As the fall season comes, it brings the sadness closer to the surface. This will be Tom's first hunting season without Peyton. We have been living without Peyton for 8 months, but with each passing event and season we have to adjust our expectations and face them without our son. I not only mourn for myself, but I see my husband living with the huge hole in his heart. We were a very close family and enjoyed each other. Tom and Peyton had so many things they did together, especially this time of year. They cut wood for our stove and for Peyton to make gas money. They hunted and camped, I cannot imagine that deer camp without him. I know Tom will struggle, but he will hunt. We believe it honors Peyton for us to carry on, even when our heart is breaking.
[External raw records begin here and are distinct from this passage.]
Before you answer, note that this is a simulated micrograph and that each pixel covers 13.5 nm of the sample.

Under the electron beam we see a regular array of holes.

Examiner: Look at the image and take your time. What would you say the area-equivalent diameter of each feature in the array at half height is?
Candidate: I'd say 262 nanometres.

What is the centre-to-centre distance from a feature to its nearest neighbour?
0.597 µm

I had to stop writing this yesterday, too many emotions. Today I am better. My God is bigger than any grief and He is the source of my joy. I am just so puzzled at these emotional days. I will have a few good days and then, right back to the pain. I don't feel guilt when I have good days, I enjoy them and thank God for them. They just don't seem to last. Some days I think of Peyton and smile, other times I can't even look at his picture. On those days I am desperate to find something to make me feel better. That is when I go to other blogs, especially our Pastors'. They are always uplifting and usually funny. Pastor Kevin and Susan are gifts from God, blessing us abundantly every time we are around them.
I will focus on my blessings and God will lift me out of this funk I am in. I am blessed with a wonderful husband, great friends and coworkers, and an awesome church family. Tom and I were asked by one of Peyton's classmates to present her with her class ring on Thursday at the ring ceremony at the school. I am able to go, but Tom can't. I think it will be a challenge to hold it together, but I felt honored to be asked. I love those kids and am so glad they are still a part of our lives.